The QX80’s already comfortable interior can be swaddled in quilted Nappa leather, and the Limited trim includes open-pore wood and a rear-seat entertainment system. But prices for a Limited start past $90,000, and most of the options can be added à-la-carte, so the base Luxe trim is the place to look for value.

Base models don't lack luxury, coming standard with 20-inch wheels, heated front seats, leather upholstery, and navigation. For $3,100, four-wheel drive is an easy and sensible addition. Automatic emergency braking is standard, but INFINITI also makes it easy to add a suite of remaining safety tech with the ProAssist Package.
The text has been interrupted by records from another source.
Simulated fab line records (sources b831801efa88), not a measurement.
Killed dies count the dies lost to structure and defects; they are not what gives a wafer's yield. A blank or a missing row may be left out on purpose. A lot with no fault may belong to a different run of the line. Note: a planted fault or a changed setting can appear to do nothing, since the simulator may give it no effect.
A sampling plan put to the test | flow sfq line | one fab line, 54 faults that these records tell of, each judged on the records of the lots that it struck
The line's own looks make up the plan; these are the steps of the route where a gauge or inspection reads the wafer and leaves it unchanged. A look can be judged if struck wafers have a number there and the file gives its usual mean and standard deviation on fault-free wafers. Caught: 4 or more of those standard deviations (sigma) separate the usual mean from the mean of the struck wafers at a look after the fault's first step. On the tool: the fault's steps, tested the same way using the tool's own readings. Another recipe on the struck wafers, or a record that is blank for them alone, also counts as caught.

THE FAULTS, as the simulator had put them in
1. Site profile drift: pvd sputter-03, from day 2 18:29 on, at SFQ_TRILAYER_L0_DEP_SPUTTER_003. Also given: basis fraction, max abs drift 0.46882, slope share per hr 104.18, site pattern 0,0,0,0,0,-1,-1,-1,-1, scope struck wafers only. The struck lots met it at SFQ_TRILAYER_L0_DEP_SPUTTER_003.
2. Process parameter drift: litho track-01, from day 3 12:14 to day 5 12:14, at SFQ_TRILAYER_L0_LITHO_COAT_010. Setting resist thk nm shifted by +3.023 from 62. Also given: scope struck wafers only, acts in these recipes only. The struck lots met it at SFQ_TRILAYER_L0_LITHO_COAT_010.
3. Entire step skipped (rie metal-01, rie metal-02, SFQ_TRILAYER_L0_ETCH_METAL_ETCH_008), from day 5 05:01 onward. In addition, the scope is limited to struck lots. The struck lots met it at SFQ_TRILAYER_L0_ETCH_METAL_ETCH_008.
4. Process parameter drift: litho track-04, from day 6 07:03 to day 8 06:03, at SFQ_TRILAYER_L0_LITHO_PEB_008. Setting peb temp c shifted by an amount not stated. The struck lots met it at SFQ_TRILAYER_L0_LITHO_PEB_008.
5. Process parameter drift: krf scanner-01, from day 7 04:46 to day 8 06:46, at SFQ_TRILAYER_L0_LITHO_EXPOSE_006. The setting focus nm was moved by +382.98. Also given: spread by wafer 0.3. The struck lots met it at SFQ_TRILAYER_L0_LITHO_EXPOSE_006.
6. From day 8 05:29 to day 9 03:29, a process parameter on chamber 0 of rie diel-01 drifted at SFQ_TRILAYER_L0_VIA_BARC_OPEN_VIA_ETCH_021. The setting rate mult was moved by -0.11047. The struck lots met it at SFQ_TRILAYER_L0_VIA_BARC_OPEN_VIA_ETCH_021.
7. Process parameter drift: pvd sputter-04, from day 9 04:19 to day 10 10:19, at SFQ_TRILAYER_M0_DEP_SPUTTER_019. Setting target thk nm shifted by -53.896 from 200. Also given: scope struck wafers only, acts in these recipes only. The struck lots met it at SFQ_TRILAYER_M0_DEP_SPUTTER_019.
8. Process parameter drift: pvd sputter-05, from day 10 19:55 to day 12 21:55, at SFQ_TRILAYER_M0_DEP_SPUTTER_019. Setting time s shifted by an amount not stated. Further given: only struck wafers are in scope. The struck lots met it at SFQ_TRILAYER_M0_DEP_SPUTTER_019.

  • Model: 2019 INFINITI QX80 Luxe 4WD
  • Engine: 5.6-liter V8
  • Output: 400 hp / 413 lb-ft
  • Transmission:Seven-speed automatic
  • Drivetrain:Four-wheel drive
  • MPG:13 City / 19 Hwy
  • Options: ProAssist Package ($2,550, backup collision intervention, blind-spot monitoring, blind-spot intervention, blind-spot warning and prevention, lane departure warning and prevention, adaptive cruise control, distance control assist, Safety Shield steering-wheel switch)
  • Base Price:$69,495 (including the $1,295 destination fee)
  • Best Value Price:$72,045



The QX80 is an old-fashioned, unsophisticated cruiser. The chunky V8 produces plenty of power, and the seven-speed automatic transmission is competent and predictable. A two-speed transfer case controls all-wheel-drive versions, which lends some extra confidence on rough tracks. Towing capacity is an impressive 8,500 pounds, which is plenty for a camper or boat duty. Steering is light and predictable, reducing fatigue on long drives.

Unfortunately, the QX80’s approximately three tons of bulk makes handling a chore. Body roll is heavy, especially without the optional hydraulic suspension. The light steering is clumsy and inefficient at low speeds. Perhaps worst of all, with all-wheel drive equipped, the V8 struggles to get more than a combined 15 miles per gallon. In this day and age, that’s atrocious.


Style is a strong point for the QX80. The 2019 model sees a welcome facelift, which introduces sleek headlights and an imposing mesh grille. The profile is pleasantly boxy, and the rear has been reshaped into an appealingly modern form. The interior is just as impressive. Coated in leather and boasting exceptional finish, it’s a wonderful place to spend time. The seats are supportive, and the front two rows are spacious enough for taller adults. Features are competitive as well, with nice touches like the power-folding third row, which expands cargo capacity to more than 25 cubic feet.

With just 28.8 inches of leg room, however, the third row is best suited for children. Hard plastics still peek through in places, which cheapens the feel just a hair. Worst of all is the infotainment system. It’s low-resolution and clunky, incapable of supporting Android Auto or Apple CarPlay, and glaringly out of place among modern competitors.

The Best and Worst Things

The QX80 sticks to the genre-defining formula that made SUVs so successful: size, comfort, and style. If it could only bring its powertrain (and infotainment) up to date, it would be hard to turn down.

Right For? Wrong For?


The QX80 is right for family buyers who prefer to travel in comfort. The cabin and the handling are best appreciated in long, straight lines, and the exterior will ensure that you make an impression on arrival.

Buyers with more modern tastes will be disappointed. Other than active safety, technology integration is not the QX80’s strong point. “Efficiency” is not even in its vocabulary.

The Bottom Line

The 2019 INFINITI QX80 remains a tempting purchase for the right buyer. The styling alone will stand out in a crowd, and the interior is up there with the best. But while the QX80 has done well to keep up with modern features, it still feels inescapably dated. Even large cars are getting nimbler and more economical, and it seems likely that the QX80 will soon be left behind.